This is my new knitting book, and, like most of my knitting books, it doesn’t actually have patterns in it. I noticed this, I think, because The Knitting Curmudgeon (http://www.knittingcurmudgeon.com/) was being curmudgeonly about new knitting books yesterday, and today recommended some old ones. Elizabeth Zimmerman’s books, not for the garments but to improve your knitting skills. Mary Thomas’s Knitting Book, the one I reach for most often. And Barbara Walker’s stitch treasuries. She recommended a couple of others that I don’t have, and since her top three were exactly my own choices, I think I will have to go buy her other suggestions.
But when it comes to new knitting books, she is very negative. She says that we don’t need any more patterns for basic socks, scarves, hats, or mittens. I think an experienced knitter doesn’t need any patterns for those things at all, unless he or she is very math-challenged. But it is true that the new knitting books normally contain nothing but patterns for rather simple things. Old knitting books are different.
My new knitting book, which was first published in 1981, is in the typical mold of 20th century knitting books. There is some history. The SnB books are not going to tell you what the Moors were doing with their needles in the middle ages, or how the Victorians kept their white work clean, but for the traditional knitting books, it is de rigeur.
Then there are instructions on how to do things: make a glove, or do jazz knitting, or as with my current book, knit Fair Isle garments. The idea is that, knowing the method, you will then choose your yarn and needles, decide on a color pattern or pattern stitch, plan the details of neckline and sleeve and such according to your own preferences, and knit yourself a garment. People who do that nowadays consider themselves designers, but until very recently, it was part of the definition of knowing how to knit.

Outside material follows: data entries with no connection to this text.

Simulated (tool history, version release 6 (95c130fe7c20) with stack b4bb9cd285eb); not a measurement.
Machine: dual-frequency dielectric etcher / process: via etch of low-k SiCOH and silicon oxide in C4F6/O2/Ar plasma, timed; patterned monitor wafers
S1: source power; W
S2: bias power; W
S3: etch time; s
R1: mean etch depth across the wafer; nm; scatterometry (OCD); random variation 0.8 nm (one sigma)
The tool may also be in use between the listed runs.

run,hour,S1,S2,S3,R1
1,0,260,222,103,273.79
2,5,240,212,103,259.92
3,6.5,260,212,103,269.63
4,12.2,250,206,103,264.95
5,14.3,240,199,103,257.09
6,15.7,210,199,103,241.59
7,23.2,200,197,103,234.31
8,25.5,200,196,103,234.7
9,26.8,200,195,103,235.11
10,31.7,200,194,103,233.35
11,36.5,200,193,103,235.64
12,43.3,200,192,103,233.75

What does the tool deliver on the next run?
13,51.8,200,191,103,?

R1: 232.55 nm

Vogue Knitting and other pattern magazines were probably a reaction to that. They offered special things designed by professional fashion designers, which would look different from the traditional stuff. They still do. You might not want to knit yourself a metallic corselet like the one in the current issue of VK, but Mayflower just made herself a beautiful sweater from it. It is a very recognizable design — I see it around and think “Oh, that’s Mayflower’s purple sweater!” And I have a few books that are collections of excellent designs by special designers — Elsabeth Lavold, Alice Starmore, Debbie Bliss. They mostly do have history in them, and charts which can be used with plenty of other garments, but they were departures from the Mary Thomas tradition.
After all, some people are math-challenged. Trying to “Establish the size of the garment…” as Traditional Fair Isle Knitting puts it, and “Work out the number of stitches needed by multiplying…” would give them a headache. Plus, old knitting books have no pictures of belly buttons, and no directions for making cell-phone cozies.
So what new knitting books might be good? Big Fish, Little Fish has all the basic garments, plus stylish photos. No history, though. The Yarn Girls’ Guide to Simple Knits has many basic patterns, as long as you don’t object to all bulky all the time. It also has a lot of errors and omissions, but I am told that the errata pages are readily available on the web. Simple Knits for Sophisticated Living could be your main knitting book if you knit for gift-giving and home decor more than for your wardrobe. It has all the popular stuff, including cell-phone cozies and a couple of really nice felted bags, but no set-in-sleeve sweaters.